Of the several lines of consumer basketball hoops manufactured by Lifetime Products, its Mammoth series is as close as you can come to the experience of playing on a professional goal. With dunk-withstanding spring-flex rims, real glass backboards encased in black steel and a single-pole anchoring system that minimizes wobble and vibration while allowing for precision leveling, Mammoth goals are built to withstand ferocious gameplay. Installing one of these hoops begins with careful location planning, as well as the necessary mixing and leveling for a solid foundation.
Things You'll Need
- Six Adults
- Two adjustable wrenches
- Two 1/2" wrenches
- Socket set
- 9/16" Wrenches
- 3/4" Wrenches
- Hammer (or mallet)
- Phillips head screwdriver
- Tape measure
- Electric drill
- Carpenter's Level
- Water supply
- Two ladders
- twenty 80-90 pound bags of concrete mix
- Pre-packaged nuts, bolts and assembly pieces
Pick the exact spot where the hoop will go and dig 48 inches deep square hole measuring 21 inches across. The near edge of the hole should line up to he basketball playing surface, be it a street, driveway or court.
Screw a 5/8-inch hex nut all the way down on each j-bolt, then insert the threaded ends through the corresponding holes in the j-bolt template. Once you secure these bolts with 5/8-inch hex nuts, insert the bolts down through the center hole in the j-bolt template and tighten the nut coupler securely onto the bolt.
Mix the concrete in accordance with the instructions on the bag, then pour the wet concrete into your hole, leaving about 18 inches of space to the top. Then push the four 36-inch rebars firmly into the bottom of the hole, arranging them in a square 8 inches wide. This way, each rebar piece will be next to the j-bolt when it's inserted into the cement.
Fill the rest of the hole with concrete, topping it off about 1/2-inch above the playing surface. Then center the j-bolt template over the hole, with the front end toward the playing surface. Insert the protruding ends of the j-bolts into the concrete and push down until the template sits flat.

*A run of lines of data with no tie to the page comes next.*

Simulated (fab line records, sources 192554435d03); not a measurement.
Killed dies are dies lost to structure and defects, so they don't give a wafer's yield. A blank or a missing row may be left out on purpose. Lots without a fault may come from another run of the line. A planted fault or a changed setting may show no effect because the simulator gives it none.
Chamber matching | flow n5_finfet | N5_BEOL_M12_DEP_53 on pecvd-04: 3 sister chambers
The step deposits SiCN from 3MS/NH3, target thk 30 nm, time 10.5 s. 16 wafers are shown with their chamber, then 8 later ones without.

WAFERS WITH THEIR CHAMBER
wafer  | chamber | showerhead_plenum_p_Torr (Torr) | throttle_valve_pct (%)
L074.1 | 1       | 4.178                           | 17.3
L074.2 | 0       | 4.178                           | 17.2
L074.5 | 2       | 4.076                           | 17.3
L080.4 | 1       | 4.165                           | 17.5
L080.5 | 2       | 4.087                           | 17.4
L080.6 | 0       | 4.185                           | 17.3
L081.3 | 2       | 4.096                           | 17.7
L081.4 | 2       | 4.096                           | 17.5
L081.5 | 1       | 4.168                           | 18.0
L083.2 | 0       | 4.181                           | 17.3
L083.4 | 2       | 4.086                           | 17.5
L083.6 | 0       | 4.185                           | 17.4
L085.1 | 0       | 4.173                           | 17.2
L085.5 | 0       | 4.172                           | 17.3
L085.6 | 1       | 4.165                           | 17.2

Use a carpenter's level to make sure the template is level with the playing surface, and clean off any concrete left on the template, or the above-ground ends of the j-bolts. After three days, the concrete will cure and the base installation will be complete. All that remains is the assembly of the pole and hoop itself, for which you can refer to the instruction manual for model-specific instructions.